"i deleted them both, myspace and facebook. really, it was a vain and conceited way for me to feel special. normally, i would check it only to see if people left me a message."
~A friend, on why he quit Myspace and Facebook
I completely agree with you about the Facebook and Myspace, that's why I got out to Myspace. I'm really proud of you. In our tech-savvy society, it's truly difficult to break yourself from the shackles of internet community bondage. Maybe it's so hard because we're all seeking some place to belong and with names like: "MYspace" we can feel like we belong, but to whom? Ourselves? Is that why it's MYspace, and not OURspace?
And so we create these "communities" that really are nothing. They're mere simulacra of an actual community. That's why there's no structure to them. A true community (a healthy one, at least) DOES set up boundaries, and limitations, and restrictions on who can and cannot enter. There are regulations of moral and conduct that exist within a true community to dictate who does, indeed, BELONG.
After all, if we are in our search to belong, needn't we dictate who we belong to? And if we are looking to dictate that, must we not dictate why we belong to them? And, finally, if we must dictate that, must we not also dictate who does not belong? Otherwise, we're just belonging to any and everybody.

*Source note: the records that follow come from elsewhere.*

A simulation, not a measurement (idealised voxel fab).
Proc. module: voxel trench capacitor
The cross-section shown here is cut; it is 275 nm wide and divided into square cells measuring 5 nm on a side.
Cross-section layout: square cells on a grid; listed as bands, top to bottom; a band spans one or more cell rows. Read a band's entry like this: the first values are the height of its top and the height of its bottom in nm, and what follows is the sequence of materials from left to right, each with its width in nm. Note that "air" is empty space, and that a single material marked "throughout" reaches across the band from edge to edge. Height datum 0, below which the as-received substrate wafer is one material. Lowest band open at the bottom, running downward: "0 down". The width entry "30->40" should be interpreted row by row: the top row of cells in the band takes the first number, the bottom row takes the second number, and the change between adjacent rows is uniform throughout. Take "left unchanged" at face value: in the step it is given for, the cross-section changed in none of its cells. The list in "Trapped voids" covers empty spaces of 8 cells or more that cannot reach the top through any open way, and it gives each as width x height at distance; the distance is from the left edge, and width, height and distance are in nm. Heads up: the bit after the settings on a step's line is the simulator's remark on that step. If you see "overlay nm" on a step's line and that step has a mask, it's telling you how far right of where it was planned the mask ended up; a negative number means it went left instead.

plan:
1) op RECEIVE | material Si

And while I will admit that this is where the Church ought to go out of its way to be a safe haven to all (as that is who Christ was) this does not negate the anthropological and psychological needs of human beings. In their book Boundaries, H. Cloud and J. Townsend, talk about how every healthy human relationship sets up boundaries out of necessity to dictate how deep each person ought to be let into their lives. Myspace, Facebook, and the likes seemingly obliterate these lines in an attempt to (or so it's advertised) allow people to enter into community with one another.
It almost seems that these sites are designed this way in order to get people to be broken and needy, and then spend money on the true advertisements posted on the page. And why not? Who owns myspace? News Corp: Fox News owner Rupert Murdoch. What else do businesses strive for than the progression of their business? If not simply for the "hit" total that is received in order to charge advertisers more, wouldn't Rupert not also want to know how to advance the profits of those companies, especially if he were to control them? P.H.D.'s in psychology from top institutes work for advertising firms because they know this and more to what I'm posting. Could we not also get a P.H.D. to verify if we're manipulating the "spending masses" correctly in the first place?
And yet, what is this drivel that I am posting? Am I not, too, falling into the treacherous bounds of an Internet Blog? Is this not merely another outlet of myself that I might use in the purest attempts to "get people to like me?" It seems that one must draw a personal line as to how far into the depths of openly and unabashedly exposing oneself to the world that they ought to go. I cannot dictate the depth of this venture to you, reader, but I will admit that I do utilize the site facebook.com as well as the one that you are currently at.
What I am advocating, in essence, is that in all things we must be introspective and critical of our motives. If we are not, are we any better than the people who send millions into war blindly, or factories who build relentlessly without caring for the environment of which we all rely and are a part of? After all, neither of us is critically analyzing our motives; and both toll the road of consumerism. I advocate that we must inspect whom we belong to, who our mediators of reality are, and whom we are to receive validation and confirmation. If not, we are truly the generation to end all generations, as we continuously deteriorate into a generation of completely codependent beings that derive from others that which they need, without needing to engage in actual community: one where we truly belong, and where we have our needs met without search, so that we may, as Robert Keegan puts it: "progress to the next stage of human psychological development."
About Me
- Name: Thinker Joe
- Location: Portland, Oregon, United States
I'm just another guy who has a lot of thoughts. I went to India, and those thoughts got bigger. I read, and those thoughts expand. I need to let the thoughts out.
1 Comments:
i only have to argue in the point that tabor house has a community, and it simply tries replicate the true community the four of us have felt while living together. Now, while we're all over, that myspace community allows us to talk with one another in the easiest way possible (way more convenient and organized than emailing four people).